In October 2007, federal drug enforcement agents were questioning a man who had been arrested in the Bronx on gun and drug charges when he began to talk about someone he depicted as “one of the most powerful men in all of Jamaica,” records show.
The Jamaica Gleaner, via Associated Press
The man, Lloyd Reid, said he was referring to Christopher Coke .
In seeking Mr. Coke’s extradition, Preet Bharara, the United States attorney in Manhattan, has charged that for more than a decade he has controlled an international drug ring from his neighborhood stronghold of Tivoli Gardens in Kingston. Prosecutors say Mr. Coke’s operatives in New York send him part of their drug proceeds and buy guns that they ship to him.
In Jamaica, he distributes the firearms, bolstering his authority and influence, a federal indictment charges.
The prosecutor’s office has not made public its extradition papers against Mr. Coke, but court records in New York show that investigators have been building a case against him through court-approved wiretaps and the questioning of people like Mr. Reid.

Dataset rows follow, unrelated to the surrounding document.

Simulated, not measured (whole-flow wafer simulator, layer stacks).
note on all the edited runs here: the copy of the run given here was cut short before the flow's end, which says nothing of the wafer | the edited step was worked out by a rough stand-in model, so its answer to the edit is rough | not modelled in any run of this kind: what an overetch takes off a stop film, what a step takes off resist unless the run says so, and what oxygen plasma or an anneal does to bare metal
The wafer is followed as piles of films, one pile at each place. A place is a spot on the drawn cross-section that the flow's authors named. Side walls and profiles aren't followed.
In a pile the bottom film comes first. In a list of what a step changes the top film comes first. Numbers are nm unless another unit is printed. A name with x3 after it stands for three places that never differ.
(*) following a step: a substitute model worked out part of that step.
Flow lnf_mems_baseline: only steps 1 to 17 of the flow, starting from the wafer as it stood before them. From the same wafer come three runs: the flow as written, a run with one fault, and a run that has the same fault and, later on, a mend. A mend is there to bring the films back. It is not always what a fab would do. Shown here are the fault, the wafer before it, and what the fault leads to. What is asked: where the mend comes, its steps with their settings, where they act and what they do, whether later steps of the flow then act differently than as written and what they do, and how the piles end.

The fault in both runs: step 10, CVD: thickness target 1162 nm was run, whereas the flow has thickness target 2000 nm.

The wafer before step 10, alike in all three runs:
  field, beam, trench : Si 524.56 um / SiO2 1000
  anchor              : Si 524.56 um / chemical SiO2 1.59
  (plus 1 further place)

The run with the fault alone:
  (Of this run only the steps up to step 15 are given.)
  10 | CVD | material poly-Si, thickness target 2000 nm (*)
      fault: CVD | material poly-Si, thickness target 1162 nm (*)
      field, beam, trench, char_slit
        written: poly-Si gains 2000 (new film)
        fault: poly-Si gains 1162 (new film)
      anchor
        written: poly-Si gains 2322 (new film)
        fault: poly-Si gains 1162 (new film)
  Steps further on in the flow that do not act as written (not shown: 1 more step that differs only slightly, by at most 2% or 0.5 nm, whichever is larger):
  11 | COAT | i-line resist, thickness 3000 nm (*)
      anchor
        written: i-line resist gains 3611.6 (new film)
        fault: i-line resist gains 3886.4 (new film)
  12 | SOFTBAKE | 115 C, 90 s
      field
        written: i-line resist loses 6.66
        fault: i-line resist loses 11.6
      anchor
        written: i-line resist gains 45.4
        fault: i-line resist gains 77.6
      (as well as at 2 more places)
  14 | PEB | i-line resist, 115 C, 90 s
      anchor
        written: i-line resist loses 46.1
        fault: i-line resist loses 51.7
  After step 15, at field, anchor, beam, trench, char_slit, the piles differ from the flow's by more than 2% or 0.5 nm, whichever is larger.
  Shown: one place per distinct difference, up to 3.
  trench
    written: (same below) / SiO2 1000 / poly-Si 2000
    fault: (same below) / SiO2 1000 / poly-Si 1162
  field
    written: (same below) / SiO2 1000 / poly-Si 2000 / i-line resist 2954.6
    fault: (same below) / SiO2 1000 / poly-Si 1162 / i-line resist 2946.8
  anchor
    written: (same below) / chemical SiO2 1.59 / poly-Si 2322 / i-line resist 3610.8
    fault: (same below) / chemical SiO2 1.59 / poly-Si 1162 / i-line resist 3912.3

The records offer a snapshot of how investigators believe Mr. Coke’s influence extends to the streets of New York, and suggest how the drug dealing here may have helped fortify what the indictment calls Mr. Coke’s garrison community in Jamaica, “a barricaded neighborhood guarded by a group of armed gunmen.”
Prosecutors have said that Mr. Reid, who was convicted last year of conspiracy to distribute marijuana and is serving a five-year prison sentence, was an enforcer for Mr. Coke in New York.
In talks with agents of the Drug Enforcement Administration, Mr. Reid said he had a close relationship with Mr. Coke because his brother had once served as Mr. Coke’s “right-hand man” in Jamaica before he was murdered, records show.
But there was another reason, Mr. Reid told agents. He and Mr. Coke became close because they spent time together in the Bronx, where Mr. Coke once lived, according to testimony by Eric Baldus, one of the drug enforcement agents who interviewed Mr. Reid.
That Mr. Coke lived in the United States is not widely known; officials say he was convicted in 1988 in North Carolina of possession of stolen property and deported the following year.
Mr. Reid said he was often called upon to resolve disagreements among Mr. Coke’s operatives because people knew of his relationship with Mr. Coke, the notes show. And when problems needed resolution by a higher authority, he indicated, he relayed information to Mr. Coke.
“Coke is the one who has the power to stop or settle all disputes,” Mr. Reid stated, the notes show.
Mr. Reid’s lawyer, Jeremy Schneider, disputes the government’s characterization of his client. Mr. Schneider noted that Mr. Reid was convicted in a conspiracy that involved less than 1,000 kilograms of marijuana. He was also convicted of robbery conspiracy but acquitted of using a firearm in a drug trafficking crime.
“He was found guilty of being a low-level marijuana dealer,” Mr. Schneider said. “He was clearly not a high-level operative representing Coke in the United States.” He added that there was “a previous familial relationship” between Mr. Coke and his client’s family.
Prosecutors say that while guns and money were sent to Jamaica as part of Mr. Coke’s operation, he and his organization, called the Shower Posse, also sent something back — they provided protection for their operatives in the United States.
The relationship between the operatives and “supporters in Jamaica was critical to the ability to traffic in marijuana here,” Jocelyn Strauber, a federal prosecutor, said in a pretrial proceeding in Mr. Reid’s case.
Prosecutors have said in court papers that some of their evidence comes from court-authorized surveillance of what they call Mr. Coke’s co-conspirators.
A transcript of one call, which was introduced at Mr. Reid’s trial last year in Federal District Court in Manhattan, shows him discussing Mr. Coke with a close associate. Mr. Reid quotes Mr. Coke as saying, “You represent me in America,” the document shows.
Mr. Reid also quotes Mr. Coke as saying: “Don’t you see our thing is a worldwide thing? Nobody will mess with us.”
Mr. Coke, 41, has been charged with conspiring to distribute marijuana and cocaine and to illegally traffic in firearms. If he is extradited and convicted, he could face a life sentence.